LINCOLN, Neb. (AP) — Lincoln’s year-old cardboard ban has led to a 76% drop in the amount sent to the city landfill but the diversion comes with raised costs for the city.
The decline in corrugated cardboard at the city’s landfill is estimated to have saved 239,360 trees, 30 million pounds of carbon dioxide emissions and 1.5 million gallons of gas, the Lincoln Journal Star reported.
Cardboard made up 2.4% of the waste entering the landfill last year, down from 9.4% in 2017, according to Donna Garden, assistant director of Lincoln’s Transportation and Utilities Department.
Garden wrote in a report to city officials that Lincoln’s public recycling sites have seen the amount of cardboard dropped off by residents double since the ban took effect last April. But the cost of running those 29 drop-off sites has also doubled.
Lincoln expects to pay about $900,000 a year to Von Busch Refuse to haul away recyclables from the public sites, Garden said.
Costs are partially offset by revenue from selling the cardboard, but returns have dropped due to changing markets and processing companies paying less for the material. Lincoln made roughly $295,000 from the material’s sales in fiscal year 2016-2017. Garden projects the city’s annual revenue from cardboard will be around $217,000 for a full fiscal year.
The city’s Transportation and Utilities Department plans to consider expanding the landfill ban, Garden said.
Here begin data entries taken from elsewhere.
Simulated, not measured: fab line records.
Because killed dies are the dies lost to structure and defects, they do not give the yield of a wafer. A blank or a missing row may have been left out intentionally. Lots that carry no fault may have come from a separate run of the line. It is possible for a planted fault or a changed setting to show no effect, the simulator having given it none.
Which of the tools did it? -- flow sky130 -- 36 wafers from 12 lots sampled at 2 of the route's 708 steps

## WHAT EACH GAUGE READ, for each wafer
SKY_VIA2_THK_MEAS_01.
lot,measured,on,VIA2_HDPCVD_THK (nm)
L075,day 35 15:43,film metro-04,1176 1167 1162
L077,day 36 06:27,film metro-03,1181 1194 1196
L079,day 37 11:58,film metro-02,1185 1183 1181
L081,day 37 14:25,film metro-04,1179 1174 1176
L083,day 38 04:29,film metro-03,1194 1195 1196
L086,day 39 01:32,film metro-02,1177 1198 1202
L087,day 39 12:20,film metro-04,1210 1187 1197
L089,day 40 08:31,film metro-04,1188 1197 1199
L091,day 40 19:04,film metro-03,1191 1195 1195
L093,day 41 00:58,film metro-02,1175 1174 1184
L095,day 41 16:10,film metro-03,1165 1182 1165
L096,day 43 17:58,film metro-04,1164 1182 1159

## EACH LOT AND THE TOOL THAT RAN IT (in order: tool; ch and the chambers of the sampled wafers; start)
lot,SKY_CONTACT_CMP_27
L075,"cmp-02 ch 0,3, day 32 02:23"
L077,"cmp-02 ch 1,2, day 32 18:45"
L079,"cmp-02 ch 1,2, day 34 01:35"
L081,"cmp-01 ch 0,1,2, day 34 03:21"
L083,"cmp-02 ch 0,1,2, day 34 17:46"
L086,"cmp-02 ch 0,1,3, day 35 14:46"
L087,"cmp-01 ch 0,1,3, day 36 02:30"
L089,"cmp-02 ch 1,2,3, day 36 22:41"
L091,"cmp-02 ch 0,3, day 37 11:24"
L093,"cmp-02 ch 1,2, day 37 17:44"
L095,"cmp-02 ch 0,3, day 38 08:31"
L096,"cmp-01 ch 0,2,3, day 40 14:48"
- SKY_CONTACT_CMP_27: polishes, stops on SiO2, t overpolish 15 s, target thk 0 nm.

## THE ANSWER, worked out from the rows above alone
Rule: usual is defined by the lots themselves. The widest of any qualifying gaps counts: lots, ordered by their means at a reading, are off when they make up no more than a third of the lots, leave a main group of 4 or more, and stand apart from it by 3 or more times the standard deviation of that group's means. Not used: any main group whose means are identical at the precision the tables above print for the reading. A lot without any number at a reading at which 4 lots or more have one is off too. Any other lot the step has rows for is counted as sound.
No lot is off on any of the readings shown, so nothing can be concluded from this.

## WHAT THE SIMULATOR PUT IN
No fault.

The ordinance was originally part of a broader effort that would’ve eventually banned all paper, but Mayor Chris Beutler could only get City Council approval for cardboard.
The issue was recently debated by two candidates running for mayor in the May 7 election.
Candidate Cyndi Lamm believes that Lincoln shouldn’t have “mandated recycling to begin with,” while opponent Leirion Gaylor Baird said she would look for bipartisan support to expand the landfill ban.